RALPH STANLEY'S VOICE

summer leaves
Ralph Stanley was interviewed on the Diane Rehm radio show on NPR late last year. It was such a good interview and hearing Ralph talk, I ordered the cd from NPR. A few minutes ago I put it in the cd player. It pulled me in right away. Diane pretty much started with Ralph singing Man of Constant Sorrow. I believe I can rest assured if I hadn't come to the mountains I'd have never heard of Ralph Stanley or the Stanley Brothers. He talks like a man of these mountains of his generation, 80s. A man is talking on the phone saying Ralph's singing touches the depth of his soul. Well put. It hits me there too. And Carter's voice.
I'd bought his book MAN OF CONSTANT SORROW, read it loving every page, and when he came to Fairview for a concert, I arrived early with book for him to sign. There was no one around. I could have talked with him for 10 minutes uninterrupted. I didn't know what to say. Froze. It was Ralph Stanley. I wasn't prepared. I knew he was just a man, but he was also Ralph Stanley. I was star struck. That's the only way I can see it. In my music firmament, Ralph Stanley is the brightest star. He sings mountain music just right. Now he's lining out Amazing Grace the band is singing a capella. His singing style is very much that of a preacher. When he sings a gospel song, you can feel it. Of all the pop musicians I've listened to over a lot of years, Ralph Stanley's star shines brighter than Bob Dylan's, John Lee Hooker's, Lauryn Hill's or Burning Spear's. No music but mountain music has ever brought tears to my eyes.

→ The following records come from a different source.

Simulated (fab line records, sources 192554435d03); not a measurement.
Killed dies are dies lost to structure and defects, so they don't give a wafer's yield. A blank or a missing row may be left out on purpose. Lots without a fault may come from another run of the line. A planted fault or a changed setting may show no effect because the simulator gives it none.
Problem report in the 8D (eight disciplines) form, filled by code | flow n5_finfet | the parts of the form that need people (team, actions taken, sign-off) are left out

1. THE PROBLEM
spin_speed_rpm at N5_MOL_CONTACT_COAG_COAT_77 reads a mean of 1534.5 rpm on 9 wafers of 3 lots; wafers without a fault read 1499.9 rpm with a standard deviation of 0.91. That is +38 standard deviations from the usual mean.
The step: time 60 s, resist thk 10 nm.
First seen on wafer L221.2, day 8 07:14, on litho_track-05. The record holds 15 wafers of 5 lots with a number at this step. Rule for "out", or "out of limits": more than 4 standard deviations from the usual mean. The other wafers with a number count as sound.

Ralph's singing brings back Elder Millard Pruitt's singing, Ray Caudill's singing, Elder Garvey Killon's singing, Elder Walter Green's singing. It brings back times in the Regular Baptist churches, sitting with tears running down the face from the fullness of the spirit. Those old hymns could bring tears too. I have felt that same spirit at Ralph Stanley concerts. He sings an old hymn with the meaning in the song foremost. He articulates the words like they're important to hear. Diane asked him how he got his voice that so many people feel so moved by. He said, It's a gift. She said, A gift? He said, A gift. Plain and straightforward about it. Simply a gift God gave him. He said he'd never tried to change his voice because it's what God gave him. It sounded good hearing him talk mountain in a context of urban middle class talk. Nobody would ever mistake him for a Yankee.
Today's foreign film was EVERLASTING MOMENTS. Swedish. The story of a woman whose husband was something of a Stanley Kowalski, rough guy having a hard time not being a rounder, and lapses often. 7 kids. She had a camera I think she'd won at a raffle some time before. The studio photographer in the town helped her learn to use it. It was like when she was taking a picture and developing a print she was in her own world for a few moments. Husband became jealous of her photographs. She had a rough life, but she came through. It was like God put this and that down before her to get through and she did, every time. It's the story of many a woman's life, a story that doesn't get told often. The time frame was before WWI and during WWI, though the war was off someplace else. Husband went away to war but never engaged in action. They were people in hard times every way you look at it. She sewed to help make ends meet. Sometimes taking photographs helped. She loved her kids and they loved her. The film was released 2008.
Tree frogs and katydids are going at it outside. Some of them sound like they're inside my head. The sounds blend inside and outside until what's going on out there is going on in here too. They must have been really loud in the old days. Walking a road after dark it could become convincing the sound was made by stars, the music of the spheres. They said the sky was thick with stars. By now the Milky Way that was dense with stars then is now not much more dense than the sky out from it. Makes me wonder how much longer the earth can sustain us in our race to make every species of plant, animal, fish, reptile and bird extinct. It's not the same thing as putting pesticides all over your lawn and petroleum based fertilizers. When I say We, I do not include myself and you. We're not part of that we. We have no say in it whatsoever. None. The people that make the decisions that are annihilating our context don't care about pelicans and sea turtles in the Gulf. Collateral damage. Wrong place, wrong time. Wrong turn.